I'm grateful to ACRL MD for holding this program. I wish we in librarianship would not only talk more about failure, but encourage it. I hope this is a start. 

Source of the above offset is here: New Year, New Library (kind of)
Elsewhere on this site, explore the tag "failure." 

Wednesday, November 13, 2013

My Bloody Valentine at The Electric Factory, Philadelphia, 11/9/13

It's difficult to assess something that shouldn't be. My Bloody Valentine hadn't released an album in over twenty years until earlier this year, when vocalist, guitarist, and bandleader Kevin Shields made m b v available late on a Saturday evening in February.

This album was a culmination of a recording process that started seventeen years ago, and the band's reunion tour was a first opportunity to hear them present the material, new or otherwise. Shields, however, had other ideas.

The concert, at Philadelphia's Electric Factory, began with three songs off their classic album Loveless. The low-end crunch of "Sometimes" sent rumbles of bass and distortion throughout the venue, overpowering the vocals from Bilinda Butcher. Then, after what was to be one of many false starts to a song, the band launched into "I Only Said." Colm Ó Cíosóig's crushing drums stood out above the wall of noise created by Butcher, Shields, bassist Debbie Googe. and Jen Marco, a touring guitarist and keyboardist. "When You Sleep" was an early standout; a Beach Boys song run through consecutive filters of C86-style jangle, John Hughes' films, and a punishing roar of guitar squalls. A wall of amplifiers dwarfed Shields, stage left, and early in the set he retreated into them as if they were a cocoon.


The mellow, for My Bloody Valentine, "New You" followed, the first song they played off the new album. Ó Cíosóig's Madchester-style breakbeat continued to serve a reminder that under the noise, the band has a diverse palette to draw from.

Yet Shields was unhappy with some of the technical aspects of the show, and it showed. He missed one of Cíosóig's drum counts. Googe's bass and Butcher's low-end D, A, and E notes made some of the vocals unintelligible, and during "Come In Alone" Shields stopped in the middle to change guitars. It is unclear whether this was an error on his part, or on one of the guitar techs. These mistakes rattled Shields, someone who is such a perfectionist that he waits twenty-two years between releasing albums. Whatever sounds he was making with his guitar and pedals, he made it clear that they were the wrong ones, confusing the audience.

The stage lighting was at times abrasive, forcing audience members to look down or to close their eyes. With a band like My Bloody Valentine, however, not looking may be an asset. There are few groups that can provoke feelings of synesthesia quite like MBV. Without the benefit of sight, Shields' guitar-based tone poems evoked both the color schemes of impressionism and app-based generative music. The presence of the band playing in the same room was enough of an experience, as waves of sound washed over the audience and Butcher cooed wordlessly through songs like "To Here Knows When."

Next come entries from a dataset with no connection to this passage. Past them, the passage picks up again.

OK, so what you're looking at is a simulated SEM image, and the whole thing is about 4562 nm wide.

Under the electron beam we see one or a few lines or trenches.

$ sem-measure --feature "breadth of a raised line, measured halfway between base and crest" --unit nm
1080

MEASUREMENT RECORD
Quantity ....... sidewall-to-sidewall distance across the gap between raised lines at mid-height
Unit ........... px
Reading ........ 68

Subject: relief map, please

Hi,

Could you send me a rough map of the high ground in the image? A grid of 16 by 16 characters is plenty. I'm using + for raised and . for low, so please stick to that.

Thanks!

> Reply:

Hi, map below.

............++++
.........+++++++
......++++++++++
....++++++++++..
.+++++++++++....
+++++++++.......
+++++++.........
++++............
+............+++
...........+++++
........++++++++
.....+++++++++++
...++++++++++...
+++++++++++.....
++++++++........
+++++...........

The band is infamous for ending concerts with extended versions of songs, often exceeding the fifteen-minute mark. It was telling, then, that the closing song, "You Made Me Realise," lasted just under seven minutes.

Befitting the shoegaze moniker, the band members never interacted on stage, each one lost in their task, reinforcing the discomfort. Aside from thanking the audience and wishing them, us, goodnight, Shields' only stage banter was to apologize for the sound.

Setlist

Sometimes
I Only Said
When You Sleep
New You
You Never Should
Honey Power
Cigarette in Your Bed
Only Tomorrow
Come in Alone
Only Shallow
Thorn
Nothing Much to Lose
Who Sees You
To Here Knows When
Wonder 2
Soon
Feed Me With Your Kiss
You Made Me Realise

Note, this review is also posted on Midnight to Six.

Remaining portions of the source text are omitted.